I'm holding a severed dog head. She speaks to me from beyond....
This spectre appears around our home at night wearing odd clothing...
But I'm really dressing as a secret Muslim tonight. No one will know. Because it's secret.
I took this picture a few weeks ago and I posted it today thinking I would write something funny. But I didn't know exactly what. So, I posted the picture and waited for the page to refresh or freshen up or go to the powder room and then my phone rang.
Well, it didn't ring. It gonged. See, I've developed an intense anxiety to the phone ringing. Pat and Sunny thought it was funny for a while to yell, "Dog Phone!!" in unison every time it rang at home. But that ended up being several times a night every night. And my stomach would clench. I wouldn't answer it and then I'd be a mess until the voicemail indicator rang. Ugh.
Then I'd have to listen to the message and decide if I could call back right then or later. Usually based on the difficulty of resolving their rescheduling conflict or knowing that I would have to say no (I'm sorry I don't have an opening tomorrow morning between 8 and 9 for your sheep dog).
I don't say no very well. I don't do it very often. And some people know that and for their own reasons (which I will not list here--mostly selfishness. There I said it) pursue me like sugared-up four-year olds at KMart in the toy aisle.
And they know that if they talk to me on the phone they can usually get me to do what they want. That's why some of my customers and ex-customers prefer to call on and off all day trying to catch me before leaving a message. Those are exactly the calls I avoid.
Well, I don't let Pat and Sunny yell "dog phone!" any more. And I changed my phone ring to a chi gong. It's quiet and usually I am the only one that hears it. I still don't answer it unless I sense that the phone is clear of guilt vibes.
I hold it as it quietly gongs and look at the number. I stare at the answer or ignore buttons. I push ignore thinking that it is decisive. That's right, I'm going to choose to ignore this call. But I don't ignore it. The buttons should say answer or dwell.
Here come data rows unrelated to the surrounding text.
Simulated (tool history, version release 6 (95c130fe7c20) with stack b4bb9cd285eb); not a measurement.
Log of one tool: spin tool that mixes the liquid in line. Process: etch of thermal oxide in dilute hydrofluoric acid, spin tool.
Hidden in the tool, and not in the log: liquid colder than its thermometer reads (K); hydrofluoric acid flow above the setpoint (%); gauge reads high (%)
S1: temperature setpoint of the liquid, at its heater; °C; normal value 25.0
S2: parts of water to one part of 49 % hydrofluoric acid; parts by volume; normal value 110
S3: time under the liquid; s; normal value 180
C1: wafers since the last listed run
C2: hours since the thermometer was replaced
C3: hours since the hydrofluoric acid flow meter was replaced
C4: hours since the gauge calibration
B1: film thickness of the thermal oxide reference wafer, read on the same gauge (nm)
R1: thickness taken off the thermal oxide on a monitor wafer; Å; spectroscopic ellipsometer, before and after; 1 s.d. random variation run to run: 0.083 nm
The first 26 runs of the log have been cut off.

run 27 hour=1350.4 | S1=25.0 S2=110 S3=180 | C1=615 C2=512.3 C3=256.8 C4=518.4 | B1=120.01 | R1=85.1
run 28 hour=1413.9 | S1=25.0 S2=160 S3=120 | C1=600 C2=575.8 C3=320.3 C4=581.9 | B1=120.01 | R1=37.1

Here's my first sharpie-drawn stained-glass plan. I use to do stain-glass designs in pencil but the process really hurt my hands. Sharpies are easier for me. I can draw for hours without too much strain. I only had about fifteen minutes at a time if I used the pencils. And I'm still able to achieve a level of mixing and texture. That's what I liked about the oil pencils when they were mixed with watercolor pencils.
For comparison reasons I have included the drawing below done 3 years ago at Halloween. It was done with oil and watercolor pencils on paper. Just inspired drawing making shapes and then following what they wanted to be. The sharpie drawings are not as rich as the pencil ones. But I feel more freedom in the process because it doesn't hurt and I can get lost for a long time if I want to.
This was a drawing designed by Sunny. She likes to sit next to me and tell me what to draw. I start to draw a random shape. Changing it a little each time I go around it. She guesses what it is and I honestly don't know until it looks like the thing she says. So that's me rolling an Imagination Ball down an elephant.
Pat likes this one because it's Sunny. It was fun to use the repeated patterns. Is it an arabesque? I'm not sure yet. Christy? Other art-smart people?
Below is another Sunny directed drawing. It's me pregnant with Sunny with my Ugg boots on and a guinea pig on my head and a bird on my stomach. See how bizarre it is when we work together? That's why I was trying to read and watch to learn about Surrealism to see if we fit in that category. At first I thought it sounded too strange but the more we draw together the more purely Surreal it gets.
This is a mermaid goddess suggested by Sunny but not directed by. She was asleep and I was sitting on the soft buttery couch listening to the Rolling Stones. Exile on Mainstreet I think.
This is Punk Dog. Inspired by my friend Dan. Well, inspired by the nickname Pat gave to Dan. It's his appointed surf moniker. But he doesn't like it. For me, it sticks. So, here is a green paisley sweater on a pink punk dog.
The drawing below did not work but I'm posting it here so you can see how annoyed I got with myself. The arms came out too short and I felt annoyed by the colors I had chosen. Sunny likes it because she says it's me on a fish-shaped surfboard.
Below is my Art Deco Halloween drawing. I love this one and would like to put it on a t shirt.
Another Halloween drawing of candy corn.
Here is Chicken Pizza.
The one below took about 16 hours of last week. It's a drawing of Christy dancing. But it is not done. It wants to be a 3-D piece. So, Christy, you will have to wait to see what it finally becomes. I was inspired by Christy's post: I miss that grand stage where I was free to move as free as a finch. I miss that freedom, that space, that letting go and giving all sometimes. I guess it's time to start another big painting before I go mad again.
Here is a larger sharpie drawing I'm doing that is another self-portrait even though I'm looking a lot like Katherine Hepburn there. But it does capture the Central Coast on a perfect Fall day.
This is another large sharpie drawing. I think I'm going to watercolor wash the background. Open to suggestions.
And here is a large sharpie drawing of me and Sunny. Not finished yet but I'm really pleased with how the colors are starting to find a common vibration. There's a lot of white left that can change the whole direction or focus.
Phew. I have a few more but I'll wait. Because I'm exhausted. And you must be exhausted.